I collaborated on a research paper about this recently, and I can say we studiously avoided that word because its meaning is fuzzy at best. That's one of the reasons my definition mentions variables.
I think what @algal describes here covers exactly value semantics.
With Value Semantics, the mapping between variable and value becomes n to 1 such that a variable is nothing more than a local constant representing some value, mutating that value would rebind the variable, we can even state here that we create a new variable with the same name.
Which is however different for Non Value Semantics, where we have a m to n relationship between value and variable, because a variable isn't anymore an alias to a value. Instead, it is an alias to some resource holding an instance which represents a value.
The resource is some abstract location able to represent values of some type with representatives/instances, it would mostly map to a memory location in the backend.
The instance/representative is either sides some kind of value which can be mapped to a value inside the type system, it would be a binary sequence in most backends.
I think projecting value semantics to types is a failure, if we were allowed to pass structs by plain reference (not inout) then we would undermine the concept of "Value Semantics" for Types.
A type shouldn't provide value semantics, instead variables should do that with appropriate annotations/keywords.
Unfortunately, one cannot describe value semantics solely in terms of whether or not one is able to create an alias onto some memory location. Values of types having value semantics compose in a way other values do not.
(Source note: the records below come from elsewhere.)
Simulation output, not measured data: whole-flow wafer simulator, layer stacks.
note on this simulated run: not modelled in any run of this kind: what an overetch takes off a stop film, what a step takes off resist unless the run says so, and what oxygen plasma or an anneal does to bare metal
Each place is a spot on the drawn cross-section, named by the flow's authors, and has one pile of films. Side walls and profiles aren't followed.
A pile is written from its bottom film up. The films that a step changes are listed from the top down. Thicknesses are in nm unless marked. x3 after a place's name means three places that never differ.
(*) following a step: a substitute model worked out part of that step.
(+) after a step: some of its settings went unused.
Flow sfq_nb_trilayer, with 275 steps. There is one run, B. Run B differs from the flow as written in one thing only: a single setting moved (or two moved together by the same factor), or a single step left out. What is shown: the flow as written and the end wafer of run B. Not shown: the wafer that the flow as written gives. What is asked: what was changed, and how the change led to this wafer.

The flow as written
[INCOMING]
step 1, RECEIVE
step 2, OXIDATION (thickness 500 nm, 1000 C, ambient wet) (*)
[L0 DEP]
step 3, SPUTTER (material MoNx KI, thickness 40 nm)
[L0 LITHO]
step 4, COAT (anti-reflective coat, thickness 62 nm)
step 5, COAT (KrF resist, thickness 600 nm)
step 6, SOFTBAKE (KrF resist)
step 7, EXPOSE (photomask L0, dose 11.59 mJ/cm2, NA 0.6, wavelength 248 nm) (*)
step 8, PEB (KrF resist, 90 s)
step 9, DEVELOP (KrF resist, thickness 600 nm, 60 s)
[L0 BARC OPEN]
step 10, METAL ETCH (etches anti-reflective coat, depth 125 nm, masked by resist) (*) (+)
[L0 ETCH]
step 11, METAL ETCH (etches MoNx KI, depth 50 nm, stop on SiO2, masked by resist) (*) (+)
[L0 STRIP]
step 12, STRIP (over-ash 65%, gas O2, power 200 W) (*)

When we think about aggregates, value semantics must be understood as a property of the programming model, because one cannot determine whether a property is a part of the aggregate, or a mere association. In a typed language, it makes sense that this property be associated with types, as types are the abstraction we use to talk about values, statically.
Here is an example:
class Vec2 { var x, y: Int }
struct Rect { var width, height: Vec2 }
Whether or not width and height are part of Rect is not clear from the code alone. One can imagine these properties are intended to be shared between different shapes (i.e., they represent an observer/observed relationship), or that they are truly part of the a (i.e., they represent a whole/part relationship), yet their type must be implemented as a class for some other reason.
Hence, whether or not the value can be represented as a constant is an orthogonal problem. Clearly, let r = Rect(...) creates a constant r that does not even require to be stored in an abstract location, yet r does not have value semantics.
It is convenient that Swift can rule out this case by implementing Vec2 as a struct rather than a class (because Int also has value semantics), and probably the reason why the inductive definition offered by @algal seems so appealing. Unfortunately, this approach does not cover all cases, as mentioned by @dabrahams.
I would grant, however, that the inductive definition does work if base cases are defined asana types having value semantics, rather than attempting to identify a specific set of "primitive" types.
I do not think it would, as long as one can guarantee that uniqueness of mutable access is preserved, and this can be achieved in different ways. In Swift, we use inout, in Rust, we use borrowing. In both case, the mechanisms preserve value independence.
I think we should separate the definition of "value semantics" from the language features that can be used to implement it.
I also think that the mere ability of a language to break the invariants of a given abstraction does not mean the abstraction is moot. One can break value independence in Swift, yet we happily claim that Int has value semantics.
var i = 99
func f(x: inout Int) { x = i + 1 }
f(x: &i) // Oops ;)
Unfortunately, keywords and annotations are typically insufficient to describe value semantics. At the very least, they are in Swift. Here are two examples:
var i = 99
struct Foo {
var p: Int { i }
}
struct Bar {
private var p: NSArray
}
Foo does not have value semantics, because variables of type Foo can be changed externally. Yet this type definition does not feature the class keyword.
Bar may or may not have value semantics, depending on the intended meaning of the relationship with the value of the property p (independently of the ability to break its intended semantics). Note that private is insufficient to prescribes that Bar has value semantics, because p's value might be aliased when Bar is instantiated.
Incidentally, I think these observations partially explain why defining a ValueSemantic protocol is rather challenging.
They are part of Rect. The variables/properties are part of the Rect structure, if these all belong to the same resource is another question, I would say probably not, because they must be able to alias different resources.
Maybe in Swift, but generally this is also false. For var p: Int, it is possible that another variable exists pointing to the same resource representing an Int, in Swift this isn't possible because of the copyable behavior, this behavior is intentional but not a specific property of integer variables.
I do not think it would, as long as one can guarantee that uniqueness of mutable access is preserved, and this can be achieved in different ways
How is this guaranteed?
I think over keywords which relate to variables (identifiers) and not directly to types.
I think we should separate the definition of "value semantics" from the language features that can be used to implement it.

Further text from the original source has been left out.